Paul’s English Pastoral Partsongs volume for Oxford University Press is widely used. Having written a highly valued practical guide to all Sir James MacMillan’s choral music for his publishers, Boosey & Hawkes, he was commissioned by the Britten-Pears Foundation and Boosey & Hawkes to write the first practical guide to all Benjamin Britten’s choral music for the Britten centenary in 2013. 

Paul Spicer’s biography of his composition teacher, Herbert Howells, was published in August 1998 and reprinted three times. He contributed a chapter to the volume of Howells studies published by Boydell & Brewer in 2013, and his latest book, Sir George Dyson – His Life and Music, was published by Boydell & Brewer in May 2014.  He is now working on a biography of Sir Arthur Bliss to be published by Crowood Press (London) in 2022. 

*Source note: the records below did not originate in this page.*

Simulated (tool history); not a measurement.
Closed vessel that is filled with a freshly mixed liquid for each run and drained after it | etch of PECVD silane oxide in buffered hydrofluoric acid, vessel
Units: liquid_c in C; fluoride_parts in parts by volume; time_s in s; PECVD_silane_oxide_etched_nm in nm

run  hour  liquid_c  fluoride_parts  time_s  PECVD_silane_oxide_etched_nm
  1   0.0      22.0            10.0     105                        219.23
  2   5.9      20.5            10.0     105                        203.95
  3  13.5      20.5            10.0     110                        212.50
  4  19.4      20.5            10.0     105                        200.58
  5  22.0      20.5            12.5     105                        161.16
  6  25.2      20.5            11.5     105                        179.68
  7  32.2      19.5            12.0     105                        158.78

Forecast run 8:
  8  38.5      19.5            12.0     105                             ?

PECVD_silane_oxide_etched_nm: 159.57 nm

Paul has written articles for many periodicals and is a contributor to the Oxford Dictionary of National Biography. He has been a regular conductor of the BBC Singers  and is in great demand for his choral workshops, which take him all over the world and he runs various annual choral courses under the umbrella of his foundation, The English Choral Experience.   He is a broadcaster, lecturer and popular speaker.  Paul Spicer is a Fellow of the Royal Society of Arts, an Honorary Research Fellow of Birmingham University, an Honorary Fellow of University College, Durham, an Honorary Fellow of Birmingham Conservatoire, Honorary Fellow of the Victoria College of Music and Drama (London), a Trustee of the Finzi Trust, Chairman of the Sir George Dyson Trust, Vice-President of the Herbert Howells Society and lay member of the Chapter of Lichfield Cathedral.